This ain’t Kansas, pt 2…

Well, I talked one other of our party into taking a chance on eating in town last night… and we survived… 🙂

We hiked down to the main (of three) train stations in Shinjuku, did a little looking in the stores at the station and about fell out at the prices. One set of golf clubs was 540,000 yen, so move the decimal two places to the right… er.. um… $5400 for 3-pw!!! A driver for that set was $2450! Of course they were gold plated (no joke)! A couple of people suggested buying a camera since I forgot mine, but with the exchange rate at 89 yen/dollar it’s actually cheaper to buy one in the States!

A couple of interesting notes- In 15 minutes of walking we went from the central business district to the circular at the train station, so from broad avenues, wide sidewalks, underground shops/stores/restaurants to going one block beyond the train station (following our noses, cause “something” smelled good) to single lane streets, alleys (some of which were literally too narrow for us to walk down side by side, and Yakitori and Yakisoba stands built in the alleys with at most 4-5 stools. We were the only non-Japanese back there, but I never saw and resentment to our being there ( I have been other places where it’s NOT so nice).

We walked down one alley following our noses, and found a little yakitori stand that was packed. The mamasans were cooking “chicken” and “beef” skewers on a little hibachi about the size of a laptop, so we stood in the alley and got one of each along with a beer. They tasted as good as they smelled, so we had another of each.

At one point, we looked at each other and both of us said, “Monkey meat”… and started laughing…

Then we went about three stalls over (maybe 10 feet), and got a bowl of noodles from a little old papasan that was about 4’10”, looked about 110 years old, but was spry as hell and pretty feisty! The way I figure it, we might have paid $10 for our meal, and we were both full.

After winding our way back out of the alleys, I noticed a sign adjacent to the cross walk in multiple languages that the circular for the train station was an emergency evacuation area in case of fire/earthquake. We realized all the buildings were concrete and fairly low (max 3 stories). Considering the Japanese fear of fire (many homes are wood/rattan), I’d just never realized how much sense this made.

Other little oddities…

Bicycles on the sidewalk, and you’re supposed to walk on the left; so they come up behind you and ring their bell in warning, right?

What is an Americans natural tendency? Move to the right! WRONG… bout got a set of handlebars up the ass on that one… sigh…

A open sidewalk Fuji photo “store” that was probably 30 feet long on the side of a building, with people moving pictures off disks, printing pictures and email pictures all without an attendant, just insert credit card and away you go!

Karaoke bars- EVERYWHERE around the train station…

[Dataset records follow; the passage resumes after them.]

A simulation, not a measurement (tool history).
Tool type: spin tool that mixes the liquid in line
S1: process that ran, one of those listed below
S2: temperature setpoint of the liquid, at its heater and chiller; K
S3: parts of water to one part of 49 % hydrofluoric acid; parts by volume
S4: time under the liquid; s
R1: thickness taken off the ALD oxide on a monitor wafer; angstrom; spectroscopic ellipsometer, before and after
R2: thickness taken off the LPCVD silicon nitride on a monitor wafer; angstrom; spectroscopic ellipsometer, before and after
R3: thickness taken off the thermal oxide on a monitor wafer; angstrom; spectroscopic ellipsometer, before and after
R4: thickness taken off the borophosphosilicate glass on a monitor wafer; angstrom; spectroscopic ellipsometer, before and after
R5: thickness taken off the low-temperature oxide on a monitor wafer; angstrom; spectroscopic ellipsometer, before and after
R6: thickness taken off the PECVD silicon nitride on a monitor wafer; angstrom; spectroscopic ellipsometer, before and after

And Jumbo pachinko (gambling) parlors (talk about noise)!

Fur trim is in for both men’s and women’s jackets; women wear LOTS of boots, both calf high leather and Uggs; lots of people wearing surgical masks; and damn near everyone regardless of age with MP3/Ipod earbuds in their ears.

Malls over here are multi-story, and some of the biggest are located at the train stations, since that is a guaranteed traffic flow. Shinagawa has one of the largest in Japan. The pic below is from my last trip. It’s a German shop selling high end German knickknacks and cuckoo clocks (up to $5000).


This ain’t Kansas, pt 2… — 8 Comments

  1. Snigs- It’s getting there 🙂 Tomorrow will be pure holy hell though- Japanese train in rush hour for an hour! NOT FUN!!!

  2. Glad you found something tasty for dinner. 🙂 You got your exercise, too!

    My cousin’s ex spent a few years over in Japan doing work for Lockheed. When my cousins (their kids) went to visit him, they had a wonderful time.

    I teach some students from Japan. When they come back to school in the fall, they’ve usually been to Japan over the summer (all summer), and they bring back the neatest gadgets.

    It’s a shame things are so expensive. Sign of the times. They’ve had a tough economy for years (I think).

  3. Wonderful post,feel like I was there.My nephew in-law is stationed over there for two some Navy base close to Tokyo,for his overseas commitment,have’nt talked to him,but my bro-in-law,is flying over in March so I’m sure we will hear how its going.My sister was over there in 07,and she was greatly impressed with how clean everything looked,and how friendly the people were to Americans.And,yes,she said the prices were very high,on most things.

  4. In the days before 9/11 I was impressed with the security inspection of carry-on luggage that the Japanese conducted – they found everything I identified as a possible weapon in my stuff, and were nice enough to allow me to keep it, since I was obviously harmless… I am sure I couldn’t get any of it by except by checked baggage today. Food stands are a great way to eat.

  5. RT- Yes, they have “toys” here… exchange rate today as 85 yen=$1 So our costs just continue to go up. Problem with Japan is a LOT of their manufacturing is sold in the US and other developed countries, so they are being serverly impacted by the world economy.

    Diller- thanks! If he’s in Yokosuka, that’s the Naval Station, Atsugi is the Naval Air Station on the other side of Tokyo.

    Earl- They are just as good today, trust me! And yep, food stands are GOOD! Had yakisoba for dinner tonight.

  6. Spent some time there last year and also in China…………
    Very interesting culture………. Don’t think I am a fan, and I dont want to go back……. China i found to be more friendly towards American’s then the Japanese……

    Although the sushi was awesome in Japan.